Tuesday, May 03, 2005

Nudging Perfection

Beautiful spring.

My weekend was truly nudging perfection- this is how it went...
On Friday after work, collapsing with sleep yet prickled with excitement we went to Burwash Weald, to be picked up by a whacky taxi driver whose car was like an airplane, with small screens in the back of the headrests...
Dinner at the Wheel Inn and sexy rest back at the house.
We tried for an early morning but still only managed an eight o'clock start. However, by the time we reached the Cotswolds and we were on the 'local roads' perfection was literally pushing out at us. The tiniest roads and all so green around us. Lush and peaceful, embracing England.


We had a moment with a herd of cows, who all came to look us over, docile eyes rolling and big wet noses pushing through the fence. We city folk took picture after picture...
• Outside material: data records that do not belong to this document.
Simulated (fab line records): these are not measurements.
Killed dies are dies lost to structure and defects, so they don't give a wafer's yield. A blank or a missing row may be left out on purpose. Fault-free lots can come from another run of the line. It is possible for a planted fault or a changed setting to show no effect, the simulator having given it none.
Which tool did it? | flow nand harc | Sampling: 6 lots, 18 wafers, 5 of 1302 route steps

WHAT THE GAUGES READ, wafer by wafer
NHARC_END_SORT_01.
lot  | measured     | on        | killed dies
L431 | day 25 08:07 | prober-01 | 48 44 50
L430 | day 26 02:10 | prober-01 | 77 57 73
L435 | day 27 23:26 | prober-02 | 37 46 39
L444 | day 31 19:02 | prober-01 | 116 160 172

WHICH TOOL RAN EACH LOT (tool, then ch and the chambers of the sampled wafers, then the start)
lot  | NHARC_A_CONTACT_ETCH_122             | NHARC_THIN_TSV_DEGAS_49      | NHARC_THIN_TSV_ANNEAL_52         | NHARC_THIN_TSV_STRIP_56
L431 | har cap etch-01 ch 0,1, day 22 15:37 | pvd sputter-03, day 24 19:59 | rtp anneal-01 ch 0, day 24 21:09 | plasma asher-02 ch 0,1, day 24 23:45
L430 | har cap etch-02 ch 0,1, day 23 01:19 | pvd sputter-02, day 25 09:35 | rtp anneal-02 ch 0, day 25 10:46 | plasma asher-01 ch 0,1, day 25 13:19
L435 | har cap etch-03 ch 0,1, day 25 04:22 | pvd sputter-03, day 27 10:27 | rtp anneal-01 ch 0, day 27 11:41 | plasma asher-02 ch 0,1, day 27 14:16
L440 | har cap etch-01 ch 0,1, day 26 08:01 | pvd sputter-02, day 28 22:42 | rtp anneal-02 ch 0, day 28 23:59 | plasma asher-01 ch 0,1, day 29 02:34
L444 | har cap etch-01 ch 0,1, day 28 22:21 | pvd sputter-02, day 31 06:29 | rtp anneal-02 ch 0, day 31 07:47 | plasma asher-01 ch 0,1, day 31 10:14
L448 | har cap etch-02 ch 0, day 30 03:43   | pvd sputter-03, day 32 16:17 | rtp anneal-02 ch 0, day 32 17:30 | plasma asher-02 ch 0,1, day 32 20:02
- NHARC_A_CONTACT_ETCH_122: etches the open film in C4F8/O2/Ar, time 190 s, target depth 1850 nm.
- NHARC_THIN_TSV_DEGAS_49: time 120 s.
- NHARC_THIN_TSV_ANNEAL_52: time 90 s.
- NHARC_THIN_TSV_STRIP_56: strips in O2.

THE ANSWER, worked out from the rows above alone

Painswick itself was wonderful. Ye olde England indeed. We stayed in a 16th Century house with thick walls and low roof beams, a perfect little view across the Painswick valley through the lacy-veil like flowers of a cherry tree.
And it was sunny. Proper colouring-our-skin sunny. We walked and lunched and read and kissed and sunned ourselves. I don't know if the sheep of Painswick had ever seen a Wonderbra before but now they have.

We napped for almost three hours, then watched a couple of documentaries and went in search of dinner, which we found at the Falcon Inn, where there were certain kitchen troubles and staff shortages, but nevertheless, the kind and uber-professional Kiwi manager managed to rustle us up a superb meal, and the wine also, was wonderul. (shiraz)

All weekend I had this strange feeling of being not-quite-here, as in, not really in England. I felt as if I was in Australia, and then other times I didn't really feel tied to a place at all. I was so relaxed that nothing entered into my sphere of happiness, except the very cause of it, which was G.

Sleep that night was deep and completely enveloping. Breakfast however, was underwhelming.
We took the car and drove towards Winchcombe and then walked up to Belas Knap, a Neolithic Burial site which really impressed me. Then in Winchcombe we saw the wickedest gargoyles ever and lunched in a 15th Century pub- a good (and huge) Sunday roast.

Sudeley Castle, giant carp, the Slaughters and a very snobby place to have tea, and then back to Painswick where we could only get wine with room service and only a pack of vegetable crisps left in the car.
All that was left on Monday was the Rococo Garden and the long drive back to Burwash.

All this sounds like an idyllic weekend away, which it was. But the amazing thing about it, and why I say it was nudging perfection, was not only because I was there with my greatest love, but because some sublime calm inhabited my soul, so that not only were the usual stresses of my days absent but I was absent from the push and pull and worry of time, and space also.
I was in a dreamy place, tied to neither georgraphy or time and I was bubblingly, truly happy. And rested.

Seventeen days and counting. And there goes the luckiest girl in the world.